By Holly Connolly
It’s hard to grasp why the UK has been slow to catch on to building homes made from wood. Residences made extensively from timber tend to be light, clean-feeling and have a pleasant ambience, while some studies show that people who live in timber buildings sleep longer, have better concentration and lower stress levels. The benefits of using wood for homebuilding extend beyond improved mental and physical health for residents to its sustainability credentials: timber is a low carbon material that can be replenished and has the potential to overhaul one of the country’s least environmentally minded industries.
“Construction is responsible for about 25 per cent of our [the UK’s] greenhouse gas emissions,” says Andrew Waugh, of Waugh Thistleton Architects. “There are people still saying, ‘Just around the corner is green steel or green concrete, any day now these inventions will happen that are going to save us all.’ It’s ridiculous. The idea that we can carry on with the existing paradigm in construction is really naive.”
Founded by Waugh and Anthony Thistleton in 1997, London-based Waugh Thistleton Architects is a pioneer in the use of timber. Early on, the practice explored using the material for a small extension project on a listed building in Vauxhall, and quickly Waugh was hooked on the immediacy and ease of timber construction. “We built this little two-storey extension on a Saturday afternoon,” he says. “It was perfectly cut to size, they dropped it in by crane, and then one person with a cordless screwdriver screwed it into place. It was magical.”

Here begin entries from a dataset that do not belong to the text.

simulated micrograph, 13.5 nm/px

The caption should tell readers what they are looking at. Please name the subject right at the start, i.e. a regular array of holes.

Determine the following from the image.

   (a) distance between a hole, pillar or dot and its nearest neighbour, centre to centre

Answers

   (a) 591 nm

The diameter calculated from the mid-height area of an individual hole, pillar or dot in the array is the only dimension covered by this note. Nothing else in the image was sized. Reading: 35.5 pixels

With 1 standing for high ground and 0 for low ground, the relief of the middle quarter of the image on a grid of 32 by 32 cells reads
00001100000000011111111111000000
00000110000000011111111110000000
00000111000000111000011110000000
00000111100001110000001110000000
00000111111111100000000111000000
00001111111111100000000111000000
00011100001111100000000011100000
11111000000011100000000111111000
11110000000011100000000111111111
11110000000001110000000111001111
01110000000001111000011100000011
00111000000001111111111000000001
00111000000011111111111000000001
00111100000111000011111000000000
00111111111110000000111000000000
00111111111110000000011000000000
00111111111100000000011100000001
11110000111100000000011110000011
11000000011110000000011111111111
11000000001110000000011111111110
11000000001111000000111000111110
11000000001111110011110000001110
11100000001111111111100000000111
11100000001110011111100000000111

Waugh Thistleton Architects went on to design Murray Grove, in Hackney, London, which was completed in 2009. At first glance this might appear to be a relatively unremarkable block of flats and yet it was a seminal moment in design. As the first tall urban housing project to be constructed entirely from prefabricated solid timber, it helped to demonstrate the structural possibilities and economic viability of using timber at scale. A slew of similar projects have since been undertaken around the world, including Dalston Works, also in London, which was the world’s largest cross-laminated timber building on completion in 2017.
While not all builds are as simple as that lone person with a cordless screwdriver who first awed Waugh, there is an ease to its assembly. Most timber buildings tend to be made out of precision-cut pieces of engineered timber, which arrive on site ready to be slotted together. It’s a process that radically reduces the time, labour and material waste typically needed to construct a building.
It also means a rethinking of the relationship architects have with design. “The process of design is something that we've had to relearn as a practice,” says Waugh. “When designing with timber, you need to think about a building in terms of what you can do with components, rather than thinking of a final shape and wondering what you build it out of. It's a much more tectonic process.”
Timber’s material properties propose new considerations for designers. It’s much lighter than concrete or steel, which means that timber buildings can weigh as little as 20 per cent of what a concrete building might. They require minimal foundations to anchor them in the ground. Wood’s adaptability also proves more flexible over a building’s lifespan than a steel or concrete counterpart. “You can make a hole in the floor and put a staircase through really easily,” says Waugh. What’s more, there are already factories that specialise in repurposing timber from dismantled buildings so that it can be used anew. This circulatory means there’s less chance of the demolished material ending up as landfill.
“There are a lot of perceptions that sustainability means compromise, and I think that is a problem,” says Waugh. “So much of how we react to the climate emergency can mean positive change. We have to see this as an opportunity to improve society, to improve architecture; to move towards a more people-centric architecture.” Timber need not be considered an “it will do” replacement to steel or concrete, but an exciting proposition for new projects.